The global economy today has grown at a very extraordinary pace, because of the easy movement of people, capital and goods between countries aided by the use of new technologies.
This has created an interdependent global economic network affecting virtually every person on earth. This globalisation has created opportunities and benefits for many, yet at the same time millions of workers and employers worldwide have had to face new challenges.
The globalised economy has displaced workers and enterprises to new locations, resulted in the sudden accumulation or flight of capital, and caused financial instability in certain regions.
Despite initial optimism, globalisation has not ushered in an era of prosperity for all. “In 2001 it was estimated that virtually half of the world's population survived on US$2 or less per day, while some 1.1 billion people, or 21% of the world's population, were living on US$1 or less per day” (ILO, June 2005).
The Compendium says: “The course of history is marked by the profound transformation and the exhilaration conquests of work, but also by the exploitation of so many workers and an offence to their dignity.
The Industrial Revolution presented for the Church a critical challenge to which her social Magisterium responded forcefully and prophetically, affirming universally valid and perennially relevant principles in support of workers and their rights.”
“For centuries the Church’s message was addressed to agricultural societies, characterised by regular cyclical rhythms. Now the Gospel had to be preached and lived in a new areopagus, in the tumult of social events in a more dynamic society, taking into account the complexities of new phenomena of the unimaginable transformations brought about by mechanization.
At the centre of the Church’s pastoral concern was the ever urgent worker question, that is, the problem of the exploitation of workers brought about by the new industrial organisation of labour, capitalistically oriented, and the problem, no less serious, of ideological manipulation – socialist and communist – of the just claims advanced by the world of labour.
The reflections and warnings contained in the Encyclical Rerum Novarum of Pope Leo XIII are placed in this historical context.”
“Rerum Novarum is above all a heartfelt defence of the inalienable dignity of workers, connected with importance of the right to property, the principle of cooperation among the social classes, the rights of the weak and the poor, the obligations of workers and employers and the right to form associations.”
In 1919 the International Labour Organisation (ILO) was created in recognition of the fact that labour conditions involved injustice, hardship and privation to large numbers of people, which would create unrest that could threaten the peace and security of the world.
The ILO sought to establish a system of international labour standards - international conventions and recommendations drawn up by representatives of governments, employers and workers from around the world - covering all matters related to work.
The ILO, like the Church, recognised that the global economy needed clear rules in order to ensure that economic progress would go hand in hand with social justice, prosperity and peace for all.

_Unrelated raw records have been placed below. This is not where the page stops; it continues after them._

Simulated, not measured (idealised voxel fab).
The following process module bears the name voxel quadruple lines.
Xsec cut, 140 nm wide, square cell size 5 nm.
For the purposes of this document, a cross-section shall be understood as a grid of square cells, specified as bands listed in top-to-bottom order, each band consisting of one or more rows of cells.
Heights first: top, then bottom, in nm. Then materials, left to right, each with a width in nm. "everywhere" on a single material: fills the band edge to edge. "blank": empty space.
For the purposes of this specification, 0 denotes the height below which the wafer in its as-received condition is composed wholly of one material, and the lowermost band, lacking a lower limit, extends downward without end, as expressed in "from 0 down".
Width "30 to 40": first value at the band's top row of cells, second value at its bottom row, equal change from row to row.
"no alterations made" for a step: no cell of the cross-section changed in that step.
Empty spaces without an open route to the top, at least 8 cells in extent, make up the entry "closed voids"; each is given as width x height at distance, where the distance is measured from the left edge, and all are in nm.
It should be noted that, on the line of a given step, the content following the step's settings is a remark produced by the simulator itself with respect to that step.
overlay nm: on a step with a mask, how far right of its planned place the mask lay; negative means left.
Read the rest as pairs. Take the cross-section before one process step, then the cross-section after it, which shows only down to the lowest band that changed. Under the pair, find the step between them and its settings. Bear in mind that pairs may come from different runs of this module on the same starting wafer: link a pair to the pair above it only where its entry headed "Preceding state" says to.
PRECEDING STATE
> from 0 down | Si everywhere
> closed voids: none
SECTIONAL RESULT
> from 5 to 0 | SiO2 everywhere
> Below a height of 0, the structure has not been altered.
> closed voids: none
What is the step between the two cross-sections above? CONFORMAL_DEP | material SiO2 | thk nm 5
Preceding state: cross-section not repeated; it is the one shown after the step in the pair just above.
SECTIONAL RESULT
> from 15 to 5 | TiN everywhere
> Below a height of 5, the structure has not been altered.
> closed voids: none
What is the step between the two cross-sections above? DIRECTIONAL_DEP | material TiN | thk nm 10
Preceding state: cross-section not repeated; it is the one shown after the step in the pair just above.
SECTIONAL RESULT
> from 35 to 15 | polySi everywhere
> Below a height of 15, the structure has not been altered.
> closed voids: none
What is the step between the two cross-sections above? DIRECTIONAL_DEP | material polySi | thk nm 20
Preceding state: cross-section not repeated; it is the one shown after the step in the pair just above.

Since 1919, the ILO has maintained and developed a system of international labour standards aimed at promoting opportunities for women and men to obtain decent and productive work, in conditions of freedom, equity, security and dignity.
“The orientation of ideas expressed in the Encyclical strengthened the commitment to vitalise Christian social life, which was seen in the birth and consolidation of numerous initiatives of high civic profile: groups and centres for social studies, associations, worker organisations, unions, cooperatives, rural banks, insurance groups and assistance organisations.
All of this gave great momentum to labour-related legislation for the protection of workers, above all children and women; to instruction and to the improvement of salaries and cleanliness in the work environment.”
“Starting with Rerum Novarum, the Church has never stopped considering the problems of workers within the context of a social question which has progressively taken on worldwide dimensions (Laborem Exercens).
The Encyclical Laborem Exercens enhances the personalistic vision that characterised previous social documents, indicating the need for a deeper understanding of the meaning and tasks that work entails.
It does this in consideration of the fact that “fresh questions and problems are always arising, there are always fresh hopes, but also fresh fears and threats, connected with this basic dimension of human existence: man’s life is built up every day from work, from work it drives its specific dignity, but at the same time work contains the unceasing measure of human toil and suffering, and also of the harm and injustice which penetrate deeply into social life within individual nations and on the international level (Laborem Exercens).
In fact, work is the ‘essential key’ (Laborem Exercens) to the whole social question and is the condition not only for economic development but also for the cultural and moral development of persons, the family, society and the entire human race.”
This highlights the need for us as members of the Church to be vigilant of the ever-changing environmental conditions that affect working life.
We must ensure that our governments support the international standards for labour as this ensures a level playing field in the global economy; and will help governments and employers to avoid the temptation of lowering labour standards in the belief that this could give them a greater comparative advantage.
It is in everyone's interest to see these rules applied across the board, so that those who do not put them into practice do not undermine the efforts of those who do.